A simpler, one-time special-use permit would be needed for farms under 10 acres as part of a new farming code in the Town of Wales.
Town Councilman Gerald Klinck shared information about the proposal during this week’s meeting.
The new standard would separate farm operations from general farming by eliminating a biannual permit requirement, Klinck said. Also, a small farm under the special-use permit doesn’t need to be contiguously located on 10 acres but can be scattered around town.

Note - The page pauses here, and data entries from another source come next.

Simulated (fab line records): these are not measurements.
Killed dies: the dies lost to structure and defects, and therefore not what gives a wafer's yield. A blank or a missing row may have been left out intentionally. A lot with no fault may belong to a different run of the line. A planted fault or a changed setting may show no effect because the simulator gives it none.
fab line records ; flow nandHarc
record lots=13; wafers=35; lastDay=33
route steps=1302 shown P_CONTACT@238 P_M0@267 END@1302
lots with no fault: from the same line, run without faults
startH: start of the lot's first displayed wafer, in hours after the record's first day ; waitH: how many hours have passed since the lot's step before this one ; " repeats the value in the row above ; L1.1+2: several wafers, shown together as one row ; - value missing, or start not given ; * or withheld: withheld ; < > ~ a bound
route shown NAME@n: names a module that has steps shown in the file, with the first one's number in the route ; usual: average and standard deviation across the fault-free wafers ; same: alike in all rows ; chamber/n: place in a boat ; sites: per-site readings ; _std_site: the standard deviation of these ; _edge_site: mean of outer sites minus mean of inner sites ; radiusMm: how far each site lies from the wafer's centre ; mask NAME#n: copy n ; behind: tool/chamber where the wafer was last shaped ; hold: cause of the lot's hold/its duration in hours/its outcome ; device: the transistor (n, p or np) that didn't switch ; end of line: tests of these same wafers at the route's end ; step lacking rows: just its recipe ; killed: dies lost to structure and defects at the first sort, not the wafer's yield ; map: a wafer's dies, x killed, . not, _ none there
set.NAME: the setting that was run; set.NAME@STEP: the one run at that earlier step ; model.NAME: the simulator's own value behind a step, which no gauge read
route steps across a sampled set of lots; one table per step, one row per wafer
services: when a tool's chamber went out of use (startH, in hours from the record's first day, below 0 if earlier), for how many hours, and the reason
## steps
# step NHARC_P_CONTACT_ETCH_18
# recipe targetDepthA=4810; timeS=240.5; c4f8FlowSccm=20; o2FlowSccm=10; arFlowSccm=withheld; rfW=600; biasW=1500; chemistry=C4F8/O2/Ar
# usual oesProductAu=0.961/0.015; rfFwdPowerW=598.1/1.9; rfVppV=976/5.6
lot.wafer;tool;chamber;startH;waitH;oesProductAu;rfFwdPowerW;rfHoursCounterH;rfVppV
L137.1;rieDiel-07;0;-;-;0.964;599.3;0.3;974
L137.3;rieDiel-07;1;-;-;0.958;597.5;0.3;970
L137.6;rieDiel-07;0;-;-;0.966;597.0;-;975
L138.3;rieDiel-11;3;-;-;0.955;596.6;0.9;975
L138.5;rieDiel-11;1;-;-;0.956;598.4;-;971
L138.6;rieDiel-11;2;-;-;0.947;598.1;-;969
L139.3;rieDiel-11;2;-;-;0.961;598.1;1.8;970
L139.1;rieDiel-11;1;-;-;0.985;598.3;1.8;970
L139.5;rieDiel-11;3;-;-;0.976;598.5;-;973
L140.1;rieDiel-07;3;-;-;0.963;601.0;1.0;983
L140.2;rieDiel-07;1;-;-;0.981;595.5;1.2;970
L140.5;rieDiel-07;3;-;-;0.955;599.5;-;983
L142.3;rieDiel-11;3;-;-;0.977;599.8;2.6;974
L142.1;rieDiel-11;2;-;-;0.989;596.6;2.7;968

This new farming code also would be a victory for town goat farmers Kerry and Eric Beiter, who stood up to the board with the help of the state Department of Agriculture and Markets and the State Farm Bureau. The Beiters claimed previously proposed legislation was not farm- friendly.
The Town Board in July considered replacing a 20-year-old law to require owners of hoofed farm animals to be housed on no less than a 10-acre contiguous plot. After hearing from the Beiters, board members, who stressed they are very pro-farming, put the law on hold for further study and eliminated the current law altogether until a new one could be drafted.
The Beiters claimed the law proposed in July was unfair, too restrictive and would force them out of business.
Klinck called the new code proposal a “good compromise.” The board will review the proposal before a public hearing is held.
Also this week, the board:
• Heard an updated report from Tracey Karp, director of the Elma, Marilla and Wales Boys and Girls Club, who said that the club has served 600 children since September on a $350,000 budget.
“We are fiscally sound and have been for the past four years,” said Karp, who also voiced concerns over attempts to cut the club budget. “We have two new programs this year we are very excited about,” she added. “One is a music program for the first time ever, and we are offering lessons on the piano and ukulele on Tuesdays and Thursdays. The second is a superheroes program dedicated to the handicapped … which meets monthly for those ages 5 to 21.”
Children from two dozen families served by the club have various physical and mental health challenges, she said.
• Received an application for a special-use permit from Wales Center Enterprises to operate a retail country store upstairs from the Creekside Deli at 12294 Big Tree Road.
• Approved a request from Building Inspector Walter Raichel to purchase a hand-held setting master for the sound meter, at a cost of $485. The meter was purchased at the urging of a group of residents concerned about the noise levels that may be heard from the new National Fuel Compressor Station on Reiter Road.